UPDATE Dec. 11, 2023: After the Tenth Circuit allowed the case to move forward last year, the case went to trial and the jury found that the school district violated the student's First Amendment and Due Process rights, and awarded him $135,500 in damages.
EFF intern Emma Plankey contributed to this blog post.
Students should not have to fear expulsion for expressing themselves on social media after school and off-campus, but that is just what happened to the plaintiff in C1.G v. Siegfried. Last month, the Tenth Circuit Court of Appeals ruled the student’s expulsion violated his First Amendment rights. The court’s opinion affirms what we argued in an amicus brief last year.
We strongly support the Tenth Circuit’s holding that schools cannot regulate how students use social media off campus, even to spread “offensive, controversial speech,” unless they target members of the school community with “vulgar or abusive language.”
The case arose when the student and his friends visited a thrift shop on a Friday night. There, they posted a picture on Snapchat with an offensive joke about violence against Jews. He deleted the post and shared an apology just a few hours later, but the school suspended and eventually expelled him.
The Tenth Circuit first noted that these facts closely mimic those in Mahanoy v. B.L., a recent Supreme Court case that protected a student from suspension after she posted a picture to Snapchat with the caption “fuck cheer.” The Mahanoy Court explained that when students speak off campus, schools don’t have the same educational interests in regulating that speech. Social media does not change that. EFF argued to the Tenth Circuit that, if anything, courts should especially protect social media speech, because it is central to young people’s communication and activism.

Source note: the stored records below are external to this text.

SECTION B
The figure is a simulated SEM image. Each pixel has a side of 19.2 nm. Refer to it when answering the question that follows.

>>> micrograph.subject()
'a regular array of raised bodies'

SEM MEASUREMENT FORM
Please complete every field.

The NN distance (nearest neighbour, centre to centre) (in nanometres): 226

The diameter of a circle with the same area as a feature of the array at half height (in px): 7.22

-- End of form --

The Tenth Circuit held the First Amendment protected the student’s speech because “it does not constitute a true threat, fighting words, or obscenity.” The “post did not include weapons, specific threats, or speech directed toward the school or its students.” While the post spread widely and the school principal received emails about it, the court correctly held that this did not amount to “a reasonable forecast of substantial disruption” that would allow regulation of protected speech.